Rocky Mountain Section - 64th Annual Meeting (9–11 May 2012)

Paper No. 4
Presentation Time: 9:15 AM

ORIGIN OF SULFIDE-BEARING METAL IN THE CBA METEORITE GUJBA


CHAPPELL, Hana M. and JONES, Rhian, Earth and Planetary Sciences, University of New Mexico, MSC03 2040, Albuquerque, NM 87131, hchappel@unm.edu

The CBa meteorites are metal-rich meteorites, containing up to 65 vol% iron-nickel metal. Material making up the CBa meteorites is hypothesized to have formed as condensates from a vapor plume generated during an impact event between two large asteroids early in the history of the solar system. The CBa meteorite Gujba is characterized by centimeter-sized elliptical iron-nickel metal particles that contain abundant sulfide, predominantly troilite (FeS), occurring in the form of arcuate collections along metal grain boundaries and as rounded blebs 1-20 microns across. Arcuate troilite most likely formed during cooling, when incompatible sulfur-rich liquid was trapped along grain boundaries as metal crystallized. Sulfide blebs formed as precipitates in metal grain interiors, during either cooling or a reheating event. Several models have been proposed to explain how sulfur was incorporated into the metal, the most common being that it condensed from the gas phase into either solid or liquid metal. One problem with evaluating the different models is that sulfur abundances are not well known, largely because S is heterogeneously dispersed within metal grains.
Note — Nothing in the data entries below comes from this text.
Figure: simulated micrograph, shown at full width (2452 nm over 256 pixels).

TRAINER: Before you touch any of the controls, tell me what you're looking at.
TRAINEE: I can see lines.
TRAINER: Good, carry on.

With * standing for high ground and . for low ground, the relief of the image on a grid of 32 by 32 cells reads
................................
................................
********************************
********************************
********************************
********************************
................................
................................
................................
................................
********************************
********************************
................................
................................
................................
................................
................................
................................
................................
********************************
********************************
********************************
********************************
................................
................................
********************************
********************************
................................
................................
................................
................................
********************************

The variation in sulfide textures between individual metal particles can be classified in one of four ways: no sulfides, only blebs, only arcuate, or a mixture of blebs and arcuate troilite. Using image analysis of back-scattered electron images to estimate the amount of sulfur in individual metal particles, we find a range from 0.6-2.6 wt% sulfur. There appears to be no correlation between sulfide textures and amount of sulfur.

Metal particles in CBa meteorites have volatility-controlled siderophile element abundances. However, the S abundances we determined are higher than predicted from the volatility-controlled trend. This is inconsistent with a single stage condensation model of formation. The presence of sulfides in grain interiors is also inconsistent with condensation of S into solid metal, which predicts a small amount of sulfur along grain edges. We propose an alternative model in which S-bearing metal particles represent molten material that was not vaporized during the impact event.